Before we get too deeply into a story about musician and rock legend John Cale, I must pass along his (wha?) hipster-worthy hip-hop recommendations.
“The gangster stuff I can take or leave, and the misogyny, but there’s a lot of funny stuff out there that’s really good,” Cale says in his hoarse Welsh brogue. “There’s a group called Not the 1’s with a song called ‘You Dress Like an Asshole,’ all about fashionistas. Ching Bling in Texas, he’s good. One of his songs is ‘They Can’t Deport Us All.’ There’s a guy named Kokane, out of Snoop’s crew. He’s the most musical of them. He has three voices when he does a track — one high sweet falsetto, one low growly one and one in the middle, where he talks. He’s got a wicked sense of humor. He has a song called ‘When It Rains It Pours,’ about Katrina. Really gorgeous, gospelly stuff.”
Not exactly where you think a conversation with the Velvet Underground’s founding cellist would go, right?
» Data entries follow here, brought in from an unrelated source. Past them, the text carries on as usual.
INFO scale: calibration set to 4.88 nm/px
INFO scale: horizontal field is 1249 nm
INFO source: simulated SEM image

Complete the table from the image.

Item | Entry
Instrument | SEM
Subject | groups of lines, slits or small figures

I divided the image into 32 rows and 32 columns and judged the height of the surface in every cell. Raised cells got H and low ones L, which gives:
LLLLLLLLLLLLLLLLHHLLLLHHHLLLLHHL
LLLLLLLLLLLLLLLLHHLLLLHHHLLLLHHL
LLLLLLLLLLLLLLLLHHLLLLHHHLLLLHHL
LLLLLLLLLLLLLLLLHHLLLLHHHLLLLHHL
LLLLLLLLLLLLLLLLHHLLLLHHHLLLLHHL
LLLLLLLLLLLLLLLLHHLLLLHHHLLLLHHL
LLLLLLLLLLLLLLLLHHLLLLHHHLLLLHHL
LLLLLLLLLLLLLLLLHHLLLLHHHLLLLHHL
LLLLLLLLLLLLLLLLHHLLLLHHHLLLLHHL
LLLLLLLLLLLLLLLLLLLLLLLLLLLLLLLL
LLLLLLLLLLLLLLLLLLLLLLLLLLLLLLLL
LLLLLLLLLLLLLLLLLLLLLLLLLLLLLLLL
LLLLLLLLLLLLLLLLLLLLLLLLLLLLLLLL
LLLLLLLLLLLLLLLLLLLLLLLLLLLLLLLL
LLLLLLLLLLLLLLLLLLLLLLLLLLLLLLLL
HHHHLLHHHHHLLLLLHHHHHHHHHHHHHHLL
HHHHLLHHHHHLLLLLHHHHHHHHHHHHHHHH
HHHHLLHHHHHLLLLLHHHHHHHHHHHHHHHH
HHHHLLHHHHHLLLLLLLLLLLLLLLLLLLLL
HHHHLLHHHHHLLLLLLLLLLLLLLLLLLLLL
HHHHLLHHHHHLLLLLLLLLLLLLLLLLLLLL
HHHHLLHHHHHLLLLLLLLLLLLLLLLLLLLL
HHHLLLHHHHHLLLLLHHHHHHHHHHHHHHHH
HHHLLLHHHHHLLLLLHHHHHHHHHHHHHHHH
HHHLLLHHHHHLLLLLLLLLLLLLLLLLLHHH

BRILLIANT CORNERS OF POPULAR AMUSEMENTS
Featuring John Cale and Zola Jesus (Sept. 21), Van Dyke Parks and Conor Oberst (Sept. 22), Helado Negro and Bobby Womack (Sept. 23)
7 p.m. Sept. 21-23
Riverfront Theater, 650 W. Chicago Ave.
Tickets: $25-$30; brilliantcornersofpopularamusements.com
Or maybe it’s no surprise at all. Cale, 70, boasts a list of credits that look like an island chain — each work an independent dabbling or masterpiece, each quite singular. Classically trained, he made his mark in rock with the Velvet Underground and then as a versatile solo singer-songwriter (his famous version of Leonard Cohen’s “Hallelujah”) over nearly 30 albums (the great “Paris 1919”). He’s collaborated with and produced a colorful cavalcade of artists, including Nick Drake, Brian Eno, Patti Smith, the Stooges, the Modern Lovers, Squeeze, Happy Mondays and LCD Soundsystem.
Classical, rock, pop, electronic, experimental, Cale’s worn ruts in each road.
“I go hunting, you know,” he says. “I need different points of view. … Most of the time I write, I try to do something diametrically opposite to what I did before. The mood, instrumentation, everything.”
That’s the kind of catholic vision that makes him perfect for the like-minded lineup of Chicago’s second Brilliant Corner of Popular Amusements festival, promoter Mike Reed’s wide-reaching, vaudevillian sampler of comedy, cabaret and rock. Music headliners include Cale and Zola Jesus on Sept. 21, Van Dyke Parks and Conor Oberst on Sept. 22, and Helado Negro and Bobby Womack Sept. 23.
Cale got to talking about hip-hop as an example of the long-term influence of composer John Cage (now being celebrated in his centennial year by a new exhibit at Chicago’s Museum of Contemporary Art). Cage’s embrace of environmental sounds “brought the concert hall into the street,” Cale says, and paved the way for sampling and the kind of postmodern sound design in which hip-hop thrives.
After the lean, taut Detroit rock of his last full-length, 2005’s “Black Acetate,” Cale’s new album, “Shifty Adventures in Nookie Wood” (due Oct. 2), steers him back to the electronics and overall sound design he’s crafted before — not quite as accessible as “HoboSapiens” (2003), not nearly as clean as “Wrong Way Up” (1990), his acclaimed LP with Eno.
Collaborating with Cale, though, isn’t always easy. His creative relationships have been short-lived and fractious.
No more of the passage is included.